Roads, bridges, and canals were constructed. The government built ammunition factories, extended telegraph lines, and established industries for the production of paper, sulphur, dyes, textiles, ceramics, and lime. By 1857, iron production which was at a level of 1,000 pounds every twelve hours was beginning to threaten the British iron monopoly over South America. Under this system of industrial protection, Paraguay’s economic and industrial development was a source of envy among its neighbors. Between 1851 and 1857, exports grew by 600% and the trade surplus by 800%

By the end of the 1850s, the British Crown had determined that it was time to destroy Paraguay. In 1859, after a British plot to assassinate Carlos Antonio Lopez was discovered, an “offended ” Great Britain broke off diplomatic relations with Paraguay, and carried out a number of provocative actions violating that nation’s territorial waters.

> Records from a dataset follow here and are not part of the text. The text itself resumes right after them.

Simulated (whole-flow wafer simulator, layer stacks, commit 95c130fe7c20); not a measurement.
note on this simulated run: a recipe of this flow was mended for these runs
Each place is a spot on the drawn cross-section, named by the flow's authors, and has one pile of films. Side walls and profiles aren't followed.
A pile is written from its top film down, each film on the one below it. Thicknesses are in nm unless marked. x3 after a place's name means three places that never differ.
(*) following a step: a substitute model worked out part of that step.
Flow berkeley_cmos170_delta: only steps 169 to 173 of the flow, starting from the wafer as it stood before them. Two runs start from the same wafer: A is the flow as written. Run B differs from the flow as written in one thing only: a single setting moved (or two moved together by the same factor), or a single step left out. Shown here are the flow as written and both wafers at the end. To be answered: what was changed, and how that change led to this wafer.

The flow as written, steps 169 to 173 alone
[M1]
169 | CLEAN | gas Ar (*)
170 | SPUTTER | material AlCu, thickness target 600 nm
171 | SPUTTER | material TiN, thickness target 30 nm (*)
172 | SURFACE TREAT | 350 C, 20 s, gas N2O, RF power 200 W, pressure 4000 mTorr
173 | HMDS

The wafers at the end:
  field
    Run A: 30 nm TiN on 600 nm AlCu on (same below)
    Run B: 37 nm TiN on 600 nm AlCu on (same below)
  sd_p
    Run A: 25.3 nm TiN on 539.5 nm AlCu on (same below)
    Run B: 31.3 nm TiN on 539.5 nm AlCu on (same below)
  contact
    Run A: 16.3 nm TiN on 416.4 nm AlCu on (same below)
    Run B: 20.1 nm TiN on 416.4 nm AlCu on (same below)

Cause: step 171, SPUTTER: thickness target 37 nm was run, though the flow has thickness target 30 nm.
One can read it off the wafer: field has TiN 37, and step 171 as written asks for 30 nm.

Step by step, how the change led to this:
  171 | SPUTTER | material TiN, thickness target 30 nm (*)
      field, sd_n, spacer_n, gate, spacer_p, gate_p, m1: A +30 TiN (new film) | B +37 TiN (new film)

In 1861, Lord John Russell communicated Britain’s demand that Paraguay submit to its “imperative mandate.” That same year, Bartolome Mitre revealed the Triple Alliance’s true objectives, as well as the identity of its promoters, when he said, “We should be aware of this peaceful triumph [in the region]; let us seek the nerve center of this progress, and find the initial force which put it into motion. What is the force which drives this movement? Gentlemen, it is British capital.”

During the war, Mitre raved that “when our warriors return from their long and glorious campaign, to receive the well-deserved applause of their people, commerce shall see inscribed on their banners, the great principles which the apostles of free trade proclaim for the greater glory and happiness of mankind.”

In May 1860, Domingo Faustino Sarmiento told El Nacional, “We have faith that the moment will come when neighboring countries will intervene in the misfortune of the Paraguayan people . . .. Should Argentina’s great problem (internal strife) find a happy solution, then the common interests of Brazil and the United Provinces of La Plata must bring them together, to make triumphant on the rivers of our countries’ interiors, the principles and freedom which guarantee our safety against the government of Paraguay.”

In 1865, the preemptive military strike made by Solano Lopez against Brazil, became the pretext for the British Empire to move rapidly against Paraguay through the Triple Alliance. The details about the military campaign are covered  by the other channels, but needless to say, the entire population, men, women, and even children rallied to the defense of the nation despite the odds. After 5 years of brutal warfare, three quarters of the male population had been killed off, and half of the population of 450,000 were killed, thousands more died as the result of wounds, hunger, and cholera epidemics. In the final stages of the war, in June 1869, Gaston de Orleans, Count d’Eu, who was commander-in-chief of the imperial army and also son-in-law to the Brazilian emperor, described in his diary the “modernity” soon to be imposed on Paraguay. The Ibicui ironworks, one of the Lopezes great achievements, “has been totally and definitively razed by engineer Jardim, who found a large quantity of still-usable machinery and some weapons …. Eighty men did the job … setting fire to the smelting, carpentry, turnery and foundry buildings … as well as the fuel warehouses. The job will be finished when the plant is destroyed, and the narrow valley in which the establishment is located, is subsequently flooded.” Marshal Solano Lopez never gave up, and died fighting, rather than surrender to the Brazilian imperial army at Cerro Cora in 1870. “I die for my country, with sword in hand,” were his last words.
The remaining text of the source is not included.